The kind of sports participation you engage in during childhood influences your level of creativity later in life, according to research findings from The University of Texas at Austin’s College of Education.
In a study published last month in Creativity Research Journal, assistant professor Matt Bowers found a significant negative relationship between overall creativity and hours spent playing organized sports and a significant positive relationship between overall creativity and hours spent on unstructured sports activities.
To determine whether there is a link between sports involvement and creativity, Bowers and his research team explored the amount of time their adult study participants spent in various leisure activities during childhood and their current creative aptitude. Bowers was particularly interested in the amount of time they spent playing organized sports compared with unstructured, informal, pickup sports.
Bowers began the study with little expectation of definitive findings, but the results were surprisingly clear.
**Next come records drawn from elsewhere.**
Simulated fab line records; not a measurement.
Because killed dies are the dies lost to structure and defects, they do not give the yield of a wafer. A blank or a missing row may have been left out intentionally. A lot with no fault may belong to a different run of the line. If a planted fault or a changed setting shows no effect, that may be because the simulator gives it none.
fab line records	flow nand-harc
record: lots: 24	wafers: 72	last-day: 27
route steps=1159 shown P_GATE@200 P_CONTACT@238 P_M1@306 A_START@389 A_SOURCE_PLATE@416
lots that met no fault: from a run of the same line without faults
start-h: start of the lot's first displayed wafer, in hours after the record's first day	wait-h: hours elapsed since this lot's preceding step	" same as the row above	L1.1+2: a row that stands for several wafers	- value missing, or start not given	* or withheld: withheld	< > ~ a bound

According to his analysis, which included 99 upper-division undergraduate and graduate students ranging in age from 19 to 33, there is a significant negative relationship between overall creativity and hours spent playing organized sports, and a significant positive relationship between overall creativity and hours spent playing informal sports.
“We chose that age range because previous research suggests for many individuals the developmental peak in creative thinking occurs between the ages of 21 and 29, the typical range for upper-division undergraduates and most masters-level graduate students,” said Bowers, who is in the Department of Kinesiology and Health Education.